Three months after the Los Angeles City Council approved a pilot program allowing street vending in specific areas, a group of northeast San Fernando Valley vendors has launched a campaign to establish one of the city's first street-vending districts.
Although many of the details for operating vending districts have yet to be finalized, the group, known as Street Vendors Assn. of the San Fernando Valley, began months ago to teach potential vendors food preparation, business skills and English.
If successful, it would be the first, and probably only, such district in the Valley. Another district proposed for East Los Angeles is also in the works. Both are expected to submit formal applications by June.
Valley vending advocates say they will ask that street peddling be allowed on Van Nuys, Glenoaks and Laurel Canyon boulevards in areas of Pacoima and Panorama City where illegal street selling is practiced. City officials will decide the specific boundaries, they said.
"This isn't a Mexican thing, or a Latino thing; it's a money thing," said Jorge Sanchez, a volunteer working with the vendors' association. "The vendors are going to start participating and they are going to pay their sales tax, city tax, state taxes. They are going to take part in the system."
But Sanchez said vendors understand that it won't be easy to overcome negative stereotypes about street peddlers. And they know that it will be difficult to meet the slew of requirements needed before the city approves the district, he said.
But the vendors are gearing up to work on the most difficult requirement--persuading area business owners and residents to support a vending district. Under the rules, the vendors must get approval of 20% of the property owners in a proposed zone.
"If we can get all the signatures, then the City Council can't deny me a district," Sanchez said.
Robert Valdez, the city's street vending administrator, said that half a dozen groups throughout the city already have begun generating interest in the program by distributing about 25,000 informational brochures to business owners, residents and vendors.
In addition to the signatures, each group proposing a district must pay a fee of about $1,000 for enforcement, education and other program costs, Valdez said.
In January, the City Council gave final approval to a two-year trial program to permit vending in eight special districts. But the council has yet to finalize the details on how the program will operate.

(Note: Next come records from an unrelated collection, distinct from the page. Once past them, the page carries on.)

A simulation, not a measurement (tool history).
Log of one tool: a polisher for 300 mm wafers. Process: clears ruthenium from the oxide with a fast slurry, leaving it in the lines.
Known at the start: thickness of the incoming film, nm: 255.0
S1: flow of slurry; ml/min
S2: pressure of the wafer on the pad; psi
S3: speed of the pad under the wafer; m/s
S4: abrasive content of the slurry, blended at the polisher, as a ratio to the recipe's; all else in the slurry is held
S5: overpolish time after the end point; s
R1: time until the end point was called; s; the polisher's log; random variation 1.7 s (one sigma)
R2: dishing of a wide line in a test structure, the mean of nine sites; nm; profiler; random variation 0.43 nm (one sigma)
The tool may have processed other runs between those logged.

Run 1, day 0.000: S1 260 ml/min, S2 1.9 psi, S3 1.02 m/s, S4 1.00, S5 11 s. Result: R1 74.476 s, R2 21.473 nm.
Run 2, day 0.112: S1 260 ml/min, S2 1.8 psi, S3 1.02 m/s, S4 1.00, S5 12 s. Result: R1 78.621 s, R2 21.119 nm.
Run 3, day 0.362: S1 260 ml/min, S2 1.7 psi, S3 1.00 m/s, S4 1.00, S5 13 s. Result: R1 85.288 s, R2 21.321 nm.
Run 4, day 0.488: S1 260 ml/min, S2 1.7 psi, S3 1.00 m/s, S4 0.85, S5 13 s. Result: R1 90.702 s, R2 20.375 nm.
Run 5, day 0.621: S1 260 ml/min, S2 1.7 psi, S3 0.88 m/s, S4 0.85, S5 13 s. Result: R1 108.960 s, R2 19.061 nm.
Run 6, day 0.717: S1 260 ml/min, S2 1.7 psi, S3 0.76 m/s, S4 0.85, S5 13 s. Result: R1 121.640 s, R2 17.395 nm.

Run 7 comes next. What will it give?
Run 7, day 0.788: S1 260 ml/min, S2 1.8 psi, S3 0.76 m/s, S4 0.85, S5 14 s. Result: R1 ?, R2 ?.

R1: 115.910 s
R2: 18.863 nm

On Wednesday, the council approved a fee structure for vendors interested in participating. Later in the day, a committee of the council reviewed a proposal for using Public Works and Building and Safety inspectors to enforce the rules for the program.
City officials said they expect all elements of the program to be approved and finalized by July.
Councilman Richard Alarcon, who represents Pacoima and Panorama City and who sponsored the street-vending legislation, said he was surprised to learn this week how fast the Valley group was moving to establish the district. But he said he would work with the group to achieve its goal, as long as area business owners approve of the idea.
"This is a community-driven process," he said. "If we have a vending district in my district, it would have to be driven by the community."
Since November, street vendors have taken advantage of a state grant through Mission College in Sylmar to educate vendors. The classes, held each day at classrooms owned by Catholic nuns on Blythe Street in Panorama City, have an enrollment of about 80 vendors, each of whom pays a $5 monthly fee.
The classes began with about 20 vendors, but have increased so fast since the vending program was approved in January that evening classes are now planned.
Although the vending program has been harshly criticized by business owners who fear vendors will take away their business, the Valley Industry and Commerce Assn. supports the establishment of a vending district in the Valley.
"VICA definitely supports it," said David Fleming, a VICA representative and city fire commissioner. "I don't see that a little additional competition will hurt anyone."
But Fleming concedes that there may be individual business owners near the proposed district who oppose the program.